Once they are established and doing well, adding another might not be a problem. Starting a bunch of new businesses all at once seems like a poor strategy.


I am not saying a person should not. I am simply saying a person could not. You can’t effectively run more than two companies at a time. And that is a rare success. Most are struggling running one. And here is a man running 5 or 6 companies each going to revolutionize another area in our life. It’s just don’t fit.

Right. I had a one man startup and it worked great. You need the right business to start with.

You only need one. You only need one business venture to work right to be considered successful.

People starting a business need to be able to consider more than one thing at a time.

Would you agree that it's simultaneously simple and horribly challenging to start a company? It's more about consistency and determination, than it is strokes of brilliance. In that way, I think this advice is obvious but it's much easier said than done to run your own business.

Not necessarily. It will be a lot harder but by no means impossible, and you can have one more person working on the start-up in the beginning which is actually a benefit.

I have and I’m currently at an early stage startup. It’s an insane amount of work. I think most people could become proficient at the various roles, but they simply don’t have the time to actually do all of the roles. That’s ultimately the challenge- time to do everything.

Starting a business either requires having a good partner or a small enough market to manage everything yourself.

For most people, joining an early stage company will be a better trade off. The team will be established, but you’ll still have a bunch of freedom to take care of the thing you want.


Start a business with at least one other person, so you have support.

I think it's really hard to do this personally because you will have to hustle business as if you own a second business. if you can get a part time gig or a job somewhere making what you need to make. It'll be easier, trust me.

Why aren't you starting a new venture yourself?

I think a budding entrepreneur should think a lot more than twice about starting a company, but at the end of the day this post sounds like trying to "time the market" which just isn't possible. If you want to be an entrepreneur, then you have to be willing to start almost any business that has a chance to be profitable.

In my experience with local businesses (alt-weekly newspaper for the college / queer bar scene), the same people were starting clubs that lasted for a year or two, then closed, then they started up a new one. It was about trying out a new business plan that may or may not work and if it doesn't, clearing the slate and starting over.

The people who succeeded eventually landed on one with staying power, and the people who didn't eventually gave up. I bring it up to say that a single owner can be responsible for multiple business failures, and like you say, no one remembers those once you're successful.


While being a solopreneur is hard, it's 2x harder to build multiple businesses with a full time job

There is no quantifiable way you can say that running an existing business is easier than starting one.

They may require different skill sets or have different challenges but claiming 1 is harder than the other is a particularly ignorant bias.


Because that's only one aspect, you also have to consider other things like availability of investment capital, operating costs, and the bureaucracy of starting and running a business.

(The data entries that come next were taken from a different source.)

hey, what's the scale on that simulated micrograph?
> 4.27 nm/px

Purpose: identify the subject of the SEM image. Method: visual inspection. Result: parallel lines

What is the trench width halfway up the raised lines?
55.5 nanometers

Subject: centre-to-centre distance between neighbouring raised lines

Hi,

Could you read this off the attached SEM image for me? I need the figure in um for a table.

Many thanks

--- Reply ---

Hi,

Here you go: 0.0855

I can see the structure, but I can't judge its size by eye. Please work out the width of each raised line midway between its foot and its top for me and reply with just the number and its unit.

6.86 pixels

Most new businesses of any kind don't last very long. 80% fail rate isn't unusual in, say, the restaurant business. Starting a new business is hard, and risky, period.

People don't like to say it because they're afraid of sounding lazy, but you should do whichever is easier. Is building one of them going to be easier than the other? Is marketing/selling one of them going to be easier? Does one of the ideas require raising money?

Building a sustainable business is hard enough in and of itself. If you can avoid having to woo investors, or dealing with Chinese factories, or months long sales cycles, do it.

In addition, this will force you to think realistically about the skills and deficiencies on your founding team.


Regardless of field, the smart advice I've repeatedly heard and that I pass on is that, when you become a small business owner, you take on two jobs.

Once, the service you are providing. Two, running the business.

You should -- you need to -- think of them as two separate, full-time jobs.

I've repeatedly watched people, including family members, struggle with this. And failure to understand and plan for it, going in, and to address it pro-actively on an ongoing basis, seems to be a primary reason for business failure, here in the U.S.

If you know some people who have done what you're considering, who you think are genuinely smart, making a success of it, and whom you trust, have some honest conversations with them.

I also like jacquesm's alternative of raising prices, particularly if you like the work itself more than the idea of expanding into being an employer.